PORTOBELLO FILM FESTIVAL 2009
THE BEAT GOES ON



1 Adrift in Notting Hill and A Blues for Shindig
2 Alex Trocchi’s Invisible Insurrection
3 Longhair Times: Hoppy and Miles
4 Rolling Stones on the Portobello Road
5 Michael X on the Black Beat in the Ghetto
6 Ladbroke Grove Roots


PART 6
Ladbroke Grove Roots



The IT 10.5 emergency issue after the paper’s first bust, that doubled as the ‘Technicolour Dream’ programme, features a poem by Dave Tomlin calling for more flower power in the gardens of Notting Hill: ‘Pavement bursting grass, quickening the grove, greening out the grey this spring, seeds scattered on brown municipal mound in conduit lined holes, to find its way into the sun and spread a carpet for London child to dance, these grains carried in pockets ready to sow in subversive sweeps where heavy unseeing law can only flounder, and with the wirespring rooted grass mix sundry blobs of colour from Woolworth packaged blooms to invade this grove with smells that clog the diesel chugging pipes and waft the scent of sanity from Portobello’s Gate.’

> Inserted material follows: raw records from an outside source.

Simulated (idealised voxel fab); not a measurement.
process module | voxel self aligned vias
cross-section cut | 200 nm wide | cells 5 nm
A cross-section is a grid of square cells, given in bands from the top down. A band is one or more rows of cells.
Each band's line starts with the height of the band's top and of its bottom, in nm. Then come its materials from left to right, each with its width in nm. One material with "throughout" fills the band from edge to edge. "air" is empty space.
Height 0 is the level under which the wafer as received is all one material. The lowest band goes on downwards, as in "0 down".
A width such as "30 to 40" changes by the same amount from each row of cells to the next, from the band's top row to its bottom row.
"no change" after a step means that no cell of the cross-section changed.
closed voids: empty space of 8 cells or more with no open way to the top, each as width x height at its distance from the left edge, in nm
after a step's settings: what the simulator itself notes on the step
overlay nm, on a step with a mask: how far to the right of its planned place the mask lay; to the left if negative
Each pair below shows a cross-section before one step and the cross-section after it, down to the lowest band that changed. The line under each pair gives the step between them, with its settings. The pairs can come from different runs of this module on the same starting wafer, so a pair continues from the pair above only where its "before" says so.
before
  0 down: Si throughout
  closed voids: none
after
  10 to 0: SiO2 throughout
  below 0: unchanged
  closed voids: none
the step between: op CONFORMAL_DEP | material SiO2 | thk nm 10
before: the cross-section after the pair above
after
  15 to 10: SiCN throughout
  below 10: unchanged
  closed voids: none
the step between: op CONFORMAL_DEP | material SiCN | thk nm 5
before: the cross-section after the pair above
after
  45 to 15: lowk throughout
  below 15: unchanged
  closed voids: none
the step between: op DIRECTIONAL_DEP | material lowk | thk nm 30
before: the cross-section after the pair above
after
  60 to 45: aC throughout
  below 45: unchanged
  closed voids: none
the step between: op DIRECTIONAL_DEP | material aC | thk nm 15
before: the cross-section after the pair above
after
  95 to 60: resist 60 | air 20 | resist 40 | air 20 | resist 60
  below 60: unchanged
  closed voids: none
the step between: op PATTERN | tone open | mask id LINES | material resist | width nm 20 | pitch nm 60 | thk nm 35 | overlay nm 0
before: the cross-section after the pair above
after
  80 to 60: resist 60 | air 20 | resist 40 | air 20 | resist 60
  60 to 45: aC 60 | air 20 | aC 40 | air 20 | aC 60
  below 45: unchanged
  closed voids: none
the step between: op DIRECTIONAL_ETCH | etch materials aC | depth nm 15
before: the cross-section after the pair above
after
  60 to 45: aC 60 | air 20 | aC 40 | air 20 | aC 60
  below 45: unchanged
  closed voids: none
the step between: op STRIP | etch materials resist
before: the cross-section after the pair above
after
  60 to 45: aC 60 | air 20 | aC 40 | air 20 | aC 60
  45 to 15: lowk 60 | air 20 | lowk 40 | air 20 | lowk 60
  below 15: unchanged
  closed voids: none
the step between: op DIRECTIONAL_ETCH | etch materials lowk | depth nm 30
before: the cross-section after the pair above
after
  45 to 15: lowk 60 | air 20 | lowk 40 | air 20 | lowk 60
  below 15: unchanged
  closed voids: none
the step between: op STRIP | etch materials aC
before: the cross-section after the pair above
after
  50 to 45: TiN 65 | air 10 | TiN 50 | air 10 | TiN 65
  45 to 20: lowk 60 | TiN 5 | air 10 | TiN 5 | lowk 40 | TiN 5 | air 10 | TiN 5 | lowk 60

Notting Hill Interzone International Times
As students took to the barricades in Paris in May 1968, John Hopkins came up with International Times 30, the Notting Hill ‘Interzone A’ map issue – inspired by a combination of William Blake and William Burroughs, Situationist psychogeography and local history. The ‘Interzone’ IT cover features a Ladbroke Grove Carnival procession cut-up collage by Miles, incorporating Coleridge King Mob graffiti and the mayor Malby Crofton. In 1970 the International Times/White Panthers stall in the basement of the Friends Market at 305 Portobello Road sold such head classics as Burroughs’ Speed, The Book of Grass, and Thomas de Quincey’s Confessions of an English Opium Eater.

2 Blenheim Crescent and Bill Hopkins
The Family Dog Shop at 2 Blenheim Crescent was the Portobello hippy ephemera ‘headshop’, named after the San Francisco ballroom commune of the acid guru Chet Helms. On the site of Minus Zero 60s and 70s punk specialist record shop, at the time ‘rings, skins and things, clothing from the East, incense, jewellery, pipes and other smokers needs’ were purveyed. The beatnik landlord Bill Hopkins let the upstairs office to the Word underground poster designers, who at Christmas ’68 sent season’s greetings ‘to all IT readers and heads everywhere, and new friends and old in or out of jail.’

Performance: I need a Bohemian atmosphere
During James Fox’s hippy makeover on Powis Square in Performance Anita Pallenberg considers calling “Doctor Burroughs.” As well as being an associate of Michael X, the beat writer William Burroughs, of Junkie and Naked Lunch notoriety, influenced the film on several levels from his cut-up technique of editing to his favourite themes of sexual experimentation, heroin and assassins. ‘The Hashishin’ track and Mick Jagger’s accompanying potted history of Hassan-I-Sabbah, the old man of the mountains and the assassins, has been dismissed as a hippy cliché by Michael Moorcock, but this aspect of the film has taken on heavier significance post 9/11.

Michael X’s hustling career wouldn’t miss a Bohemian beat. In 1967, as he reinvented himself as Britain’s Black Power/Flower Power messiah with an Afro, beard, satin shirt and paisley trousers, he appeared with Allen Ginsberg at the Legalise Pot rally in Hyde Park. In spite of the efforts of the International Committee to Save Michael X (which included William Burroughs, Alex Trocchi, John Michell, the Lennons and Leonard Cohen), in 1975, after three years on death row in Port of Spain, Trinidad, Michael was hanged for murder and buried in the prison Golden Grove graveyard. VS Naipaul concluded that the hippest hippies; Burroughs, Lennon and Trocchi; all fell for Michael’s performance and patronised him as ‘the militant who was only an entertainer.’

The Beat Bar and Bongos Square
The Mau Mau Bar at 265 Portobello Road (which was part of the 70s Motor City jeans store) started out as ‘the Motown Majic Company’s Original Soul Bar’ in the early 90s, featuring Motown record encrusted counters. After that 265 had an existential spell as the Beat Bar before its current hip-hop incarnation. In the 90s the Tavistock Road pedestrianised square was an impromptu venue of appearances by JC001, the local speed-beat-rapper, and rave tourist beat revival bongothons.